Here are the opening paragraphs of Dartmouth economist Matthew Slaughter writing in today’s Wall Street Journal:
Deep in the president’s budget released Monday—in Table S-8 on page 161—appear a set of proposals headed “Reform U.S. International Tax System.” If these proposals are enacted, U.S.-based multinational firms will face $122.2 billion in tax increases over the next decade. This is a natural follow-up to President Obama’s sweeping plan announced last May entitled “Leveling the Playing Field: Curbing Tax Havens and Removing Tax Incentives for Shifting Jobs Overseas.”
The fundamental assumption behind these proposals is that U.S. multinationals expand abroad only to “export” jobs out of the country. Thus, taxing their foreign operations more would boost tax revenues here and create desperately needed U.S. jobs.
This is simply wrong. These tax increases would not create American jobs, they would destroy them.
Academic research, including most recently by Harvard’s Mihir Desai and Fritz Foley and University of Michigan’s James Hines, has consistently found that expansion abroad by U.S. multinationals tends to support jobs based in the U.S. More investment and employment abroad is strongly associated with more investment and employment in American parent companies.

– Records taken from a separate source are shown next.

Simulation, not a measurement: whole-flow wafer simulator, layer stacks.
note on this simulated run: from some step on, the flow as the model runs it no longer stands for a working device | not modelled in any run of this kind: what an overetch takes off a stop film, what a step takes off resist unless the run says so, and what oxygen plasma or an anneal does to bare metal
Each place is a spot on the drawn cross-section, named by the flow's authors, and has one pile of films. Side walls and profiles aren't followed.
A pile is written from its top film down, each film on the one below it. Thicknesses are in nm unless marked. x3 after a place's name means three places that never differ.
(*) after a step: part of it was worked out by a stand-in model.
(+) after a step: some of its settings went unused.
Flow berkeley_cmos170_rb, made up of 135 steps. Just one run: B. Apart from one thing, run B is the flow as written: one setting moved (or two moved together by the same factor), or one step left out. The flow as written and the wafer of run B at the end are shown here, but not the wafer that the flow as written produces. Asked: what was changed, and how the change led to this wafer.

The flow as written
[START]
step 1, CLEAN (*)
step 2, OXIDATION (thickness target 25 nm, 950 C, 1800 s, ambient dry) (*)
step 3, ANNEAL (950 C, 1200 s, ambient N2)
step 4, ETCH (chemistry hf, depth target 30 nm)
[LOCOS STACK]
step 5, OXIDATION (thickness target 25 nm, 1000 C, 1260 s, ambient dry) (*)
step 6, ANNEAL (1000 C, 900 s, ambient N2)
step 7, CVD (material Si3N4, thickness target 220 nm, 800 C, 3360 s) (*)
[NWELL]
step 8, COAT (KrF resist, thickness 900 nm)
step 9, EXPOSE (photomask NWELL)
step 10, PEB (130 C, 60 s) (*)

When parent firms based in the U.S. hire workers in their foreign affiliates, the skills and occupations of these workers are often complementary; they aren’t substitutes. More hiring abroad stimulates more U.S. hiring. For example, as Wal-Mart has opened stores abroad, it has created hundreds of U.S. jobs for workers to coordinate the distribution of goods world-wide. The expansion of these foreign affiliates—whether to serve foreign customers, or to save costs—also expands the overall scale of multinationals.
Expanding abroad also allows firms to refine their scope of activities. For example, exporting routine production means that employees in the U.S. can focus on higher value-added tasks such as R&D, marketing and general management.
The total impact of this process is much richer than an overly simplistic story of exporting jobs. But the ultimate proof lies in the empirical evidence.
Consider total employment spanning 1988 through 2007 (the most recent year of data available from the U.S. Bureau of Economic Analysis). Over that time, employment in affiliates rose by 5.3 million—to 11.7 million from 6.4 million. Over that same period, employment in U.S. parent companies increased by nearly as much—4.3 million—to 22 million from 17.7 million. Indeed, research repeatedly shows that foreign-affiliate expansion tends to expand U.S. parent activity.